I am dealing with the following problem :
I need to create the smallest possible set $\{(x_i,y_i) \in [n]^2, x_i\neq y_i\}$ for $n$ given, such that :
$\forall p \in \mathcal{S}_n, \exists i,j$ such that $p(x_i)=x_j$ and $p(y_i)=y_j$.
What I tried to do was, for a given set, express the number of permutations covered by all the couples, but then I need to pick the couples so that I will minimize the intersections between the $(n-2)!$ permutations each time.
Has this problem been encountered before, or would you have any idea on how I could find the optimal set ? Sorry if I'm not being clear, I already have problems expressing the problem simply. Thank you in advance !

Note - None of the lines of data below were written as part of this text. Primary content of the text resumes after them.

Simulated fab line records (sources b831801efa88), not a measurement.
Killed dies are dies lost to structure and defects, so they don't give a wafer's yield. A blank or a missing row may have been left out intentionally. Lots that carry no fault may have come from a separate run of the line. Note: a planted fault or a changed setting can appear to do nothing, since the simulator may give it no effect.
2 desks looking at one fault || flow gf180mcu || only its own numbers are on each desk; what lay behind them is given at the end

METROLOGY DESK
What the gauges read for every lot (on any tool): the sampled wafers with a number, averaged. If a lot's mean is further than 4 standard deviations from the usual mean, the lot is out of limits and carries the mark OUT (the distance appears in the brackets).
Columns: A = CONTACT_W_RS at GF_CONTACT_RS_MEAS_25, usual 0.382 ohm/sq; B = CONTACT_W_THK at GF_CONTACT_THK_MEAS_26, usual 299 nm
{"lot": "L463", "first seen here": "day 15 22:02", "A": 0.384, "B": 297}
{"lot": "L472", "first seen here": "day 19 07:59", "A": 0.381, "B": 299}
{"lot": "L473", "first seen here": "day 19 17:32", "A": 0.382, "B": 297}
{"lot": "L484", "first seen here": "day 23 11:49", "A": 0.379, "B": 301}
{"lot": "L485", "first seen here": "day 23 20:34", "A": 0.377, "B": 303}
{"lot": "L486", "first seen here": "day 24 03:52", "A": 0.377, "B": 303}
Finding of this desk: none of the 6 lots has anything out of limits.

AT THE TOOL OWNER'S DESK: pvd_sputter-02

Edit : An example, for $n=3$ : With the set {(1,2),(2,1),(3,2),(1,3)}, I can cover all the permutations :
$e$ : (1,2) is sent to (1,2)
$(12)$ : (1,2) is sent to (2,1)
$(13)$ : (1,2) is sent to (3,2)
$(23):$ (1,2) is sent to (1,3)
$(123)$ : (1,3) is sent to (2,1)
$(132)$ : (1,3) is sent to (3,2)
And this is actually the smallest cardinality I can have to verify the condition.